One of the biggest challenges facing the Somalia Government is how to reorganize the agricultural sector and banish the international image of Somalia as a food insecure country in constant need of international assistance. That Somalia can be food-rich is not a secret to those who understand the country’s agricultural sector well. There are huge swathes of productive land in the country, particularly in the Upper and Lower Shabelle regions, that, if well managed, can produce enough food for the country and meet the export demand. The Ministry of Agriculture is working on strategies aimed at reviving the agricultural sector. The plan is to increase food production and ultimately make the country food secure. The ministry has held a series of consultations with both small and large commercial farmers, relevant nongovernmental organisations among other stake holders, culminating in the development of a 2014-2017 strategic plan.

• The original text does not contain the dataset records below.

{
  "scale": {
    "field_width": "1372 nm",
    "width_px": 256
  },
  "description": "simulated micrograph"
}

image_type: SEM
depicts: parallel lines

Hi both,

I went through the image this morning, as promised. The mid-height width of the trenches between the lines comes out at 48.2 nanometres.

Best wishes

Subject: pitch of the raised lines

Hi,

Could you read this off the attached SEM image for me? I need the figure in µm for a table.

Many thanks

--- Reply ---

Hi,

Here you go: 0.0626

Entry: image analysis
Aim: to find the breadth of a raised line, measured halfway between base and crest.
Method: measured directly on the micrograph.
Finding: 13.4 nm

Former Minister for Agriculture and agricultural expert Abdi Ahmed Mohammed, popularly known as “Baffo”, explains that the focus of the strategic plan, developed under is watch at the ministry then, is to build institutions and the capacity to deliver food security. The second approach, he says, is to rehabilitate the irrigation infrastructure in the country. Two key rivers flow through Hiran, Lower Shabelle, and Middle Shabelle regions, which have great potential for agricultural productivity. The agriculture ministry has started quick impact projects that will help farmers to improve productivity, especially in the Shabelle region.

Through this programme, about 3,300 farmers have been assisted with agricultural production inputs. Substantial investment “The work in Middle Shabelle has really helped stabilise the area. People are going back to production, and the link between security and economic activities can be demonstrated by this work. Improvement can be seen in these areas,” says Baffo, who has worked on various food security and peace-building programmes across Africa. Agricultural analysts say Somalia, which suffers perennial drought due to dry weather, needs a substantial investment in the agricultural sector to stabilise the food situation, and also to boost production of cash crops.

Critical needs According to an assessment released early this year by the UN Food and Agriculture Organisation, about 731,000 Somalis face acute food insecurity, the vast majority being internally displaced people. An additional 2.3 million people are at risk of sliding into the same situation. The Somali government lacks the requisite resources to address the critical needs in the agricultural sector. A few of the initiated projects were funded by the business community, Somalis in the diaspora, and local charities. Floods control Another area that the Ministry has been able to give attention to its flood control measures, affecting the Middle Shabelle region, and in particular Jowhar. Baffo says floods control measures that started in 2013 were able to reduce flooding in most parts of the affected areas.

The Ministry has also started assisting commercial farmers. In June 2014, for instance, the country was able to send its largest banana export in a decade to United Arab Emirates and Kuwait. Ministry officials facilitated the export. Although banana could be exported on regular basis, unlike other cash crops, there are critical challenges that need immediate attention. They include quality control, access to markets and export regulations.

Efforts such as assisting farmers produce more, establishing floods control measures and facilitating export of agricultural commodities are baby steps that the ministry is taking in an effort to restore confidence in a sector that was battered by internal conflicts. Somalia’s economy was largely agricultural before the conflict. Major employer Despite the setback, the agricultural sector in Somalia is still a major employer and the largest income earner in the country. It contributes more than 65 per cent to the national GDP from domestic distribution and exports to other parts of the continent, the Middle East and Europe.

This is understandable, given that other sectors had virtually collapsed due to the internal conflicts. Agriculture is the only sector that has sustainably created livelihood income for farmers and the population at large. Regulatory support Apart from funding, one other major challenge for agricultural sector in Somalia is lack of research and regulatory support. A draft agricultural legislation, according to Baffo, is in the pipeline. It will address, among other things, areas of research, extension and staffing. A few of the staff within the ministry have also attended regional and global conferences and meetings. Baffo is further excited that Somalia is “reconnecting” with various international institutions, including IGAD, FAO among others. Baffo sees planning as key element in ensuring sustainable development of the agricultural sector.

“We are keen to plan for now and for the future instead of working in an ad hoc basis,” says the former agriculture minister. Confidence booster Building partnerships and synergies with local and international organisations is the other effort spearheaded by the ministry. Even though, the government is keen to ensure a collaborative approach that will consider the needs of local communities. Although the governments’ efforts are a mere trickle, given the magnitude of resources required, every single step taken and each banana bunch harvested is seen as a confidence booster for this sector that has suffered systematic neglect over the years.